The truth is, most VOC programs are compliance-driven and operate just one rung above mystery shopping programs. While those mystery shopping programs can tell you, with some certainty, is if the bathrooms are clean, and today’s orthodox VOC program will tell you if that cleanliness was pleasing to the customer. What neither of them does is tell how to create an amazing memorable experience in the first place.

Revisiting “Quality”

Noriako Kano (1984) addressed this issue nearly forty years ago with the method now known as the “Kano” model. Building on Herzberg’s (1959) two factor model, he had four “satisfaction drivers”: must-be, attractive, one dimensional, and indifferent. 

“Must-be quality” or “Basic Needs” are those things that we are disappointed by if they are not there (such as a car not turning on). They do nothing to make us love the experience if it is there. They are expected. “One dimensional” quality as known as “Satisfiers” have a linear relationship between satisfaction and the attribute. For example, as price decreases satisfaction increases. “Indifferent” drivers are those that are largely irrelevant to the customer and so, therefore, has little influence on consumer behavior (loyalty or otherwise).

The final dimension is what Kano called “Attractive Quality”. It has also been referred to as “delighters”, these are the unexpected things that happen that make the experience exciting.

Given “basic needs” are satisfied, the “delighter” measurement dimension was seen as the holy grail amongst VOC folks. While you are unlikely to revisit a hotel with no electricity and a lukewarm shower, it is hardly going to make you want to come back just because when you turn the light switch on it works and the water in the shower is warm enough (“must bes”). Also, you can only get the pillow and sheet so soft and get the price so low (“satisfiers”). So “delighting” customers became all the rage. But the measurement of this became somewhat of a challenge.

VOC’s Eldorado…

Delight is after all, by definition, undefined so you can’t exactly put it on a survey. It’s that surprise that you didn’t expect. Some folks tried just measuring it directly, but that tends to be an awkward method and probably does not capture the true essence of delight. For some reason asking, “On a scale of 1 to 10 with 1 being undelighted and 10 being truly delighted, how delighted was the experience today?” doesn’t seem to cut it. Others have tried a more organic approach by asking open ends about “most memorable” experiences to limited success.

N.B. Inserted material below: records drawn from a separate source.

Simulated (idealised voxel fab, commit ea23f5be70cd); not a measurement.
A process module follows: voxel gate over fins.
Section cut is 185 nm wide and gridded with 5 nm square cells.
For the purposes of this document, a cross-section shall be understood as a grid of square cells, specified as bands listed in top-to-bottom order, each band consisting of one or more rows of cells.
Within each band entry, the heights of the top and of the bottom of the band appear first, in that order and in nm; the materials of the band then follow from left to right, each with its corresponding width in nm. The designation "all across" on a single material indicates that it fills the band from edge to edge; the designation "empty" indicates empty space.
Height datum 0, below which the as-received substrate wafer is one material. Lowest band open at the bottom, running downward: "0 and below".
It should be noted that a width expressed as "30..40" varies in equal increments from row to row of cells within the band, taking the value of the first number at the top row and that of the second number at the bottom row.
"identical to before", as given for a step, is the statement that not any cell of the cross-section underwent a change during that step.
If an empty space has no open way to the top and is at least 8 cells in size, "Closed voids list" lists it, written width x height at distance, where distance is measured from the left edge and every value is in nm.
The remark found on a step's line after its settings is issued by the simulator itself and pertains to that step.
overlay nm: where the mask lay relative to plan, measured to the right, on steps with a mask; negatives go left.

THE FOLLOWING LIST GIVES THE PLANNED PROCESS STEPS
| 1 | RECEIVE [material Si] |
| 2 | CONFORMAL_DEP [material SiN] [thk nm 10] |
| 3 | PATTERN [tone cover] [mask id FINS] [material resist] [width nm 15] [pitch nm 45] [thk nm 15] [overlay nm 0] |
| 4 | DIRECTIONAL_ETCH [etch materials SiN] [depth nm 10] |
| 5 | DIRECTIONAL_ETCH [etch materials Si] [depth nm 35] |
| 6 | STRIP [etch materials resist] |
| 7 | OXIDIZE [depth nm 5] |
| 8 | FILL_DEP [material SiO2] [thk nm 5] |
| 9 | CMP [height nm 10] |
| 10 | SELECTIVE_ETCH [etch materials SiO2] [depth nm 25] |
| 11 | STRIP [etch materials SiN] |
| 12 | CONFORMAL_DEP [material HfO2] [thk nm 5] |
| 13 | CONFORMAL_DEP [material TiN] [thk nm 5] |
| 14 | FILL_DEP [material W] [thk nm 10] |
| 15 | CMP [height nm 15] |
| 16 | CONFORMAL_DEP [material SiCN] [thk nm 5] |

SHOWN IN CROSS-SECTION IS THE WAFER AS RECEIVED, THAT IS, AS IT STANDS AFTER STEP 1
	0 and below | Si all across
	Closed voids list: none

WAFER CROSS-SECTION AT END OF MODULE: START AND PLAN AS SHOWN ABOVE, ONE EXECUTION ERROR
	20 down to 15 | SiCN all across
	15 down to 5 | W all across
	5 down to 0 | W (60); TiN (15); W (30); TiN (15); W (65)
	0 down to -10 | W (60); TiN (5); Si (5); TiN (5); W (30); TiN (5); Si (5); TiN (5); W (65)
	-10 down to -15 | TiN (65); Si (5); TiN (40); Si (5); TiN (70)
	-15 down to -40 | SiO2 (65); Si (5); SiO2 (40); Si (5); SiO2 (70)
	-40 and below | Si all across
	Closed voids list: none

The true problem in measuring delight in this fashion is that it cannot be measured at the atomistic level nor should it be measured as an attribute, but as an experience as a whole. In fact, I don’t think you can directly measure “delight” at all. You must create delight, not be preoccupied with measuring it.

While traditional CX metrics have a critical role in assessing the success of these experiments, as an industry we have become too dependent on fixing problems versus creating experiences. You’re not going to frictionless your way to creating memorable “peak” experiences. While you could probably capture what happened via voice to text and text analytics, the only way to measure it really, is as a behavioral intention or business outcome.

Designing Experiences

As an industry we need to put less emphasis on compliance and incremental improvement and more focus on experience design. Sure, we still need to monitor how the experience is going, but are you going to really differentiate your brand by having really clean bathrooms or really soft pillows. At some point, there are diminishing returns. We need to think bigger.

Thankfully, traditional product development research techniques combined with more human-centered design thinking approaches can move us from compliance to creation. It starts with understanding the current customers (and their manifest and latent needs) and their current customer journey. While we can look at the current journey and say “where can we reduce ‘friction’ points?” that will only get us so far. Are you going to really win people’s hearts by spackling over annoyances? You may well just be created a frictionless but also boring experience.

In their excellent book The Power of Moments the Heath Brothers (2017) talk about this concept extensively. They talk about ‘building peaks’ rather than ‘fixing potholes”. The idea is that customers remember the awesome stuff and that is paramount in creating amazing experiences (and returning customers). They don’t remember the long lines, humidity, and bad smells of Disneyland, but do remember the 16 minutes on the Pirates of the Caribbean or the 3 minutes riding Space Mountain. Experiential time, it turns out, is not proportional to the actual time. 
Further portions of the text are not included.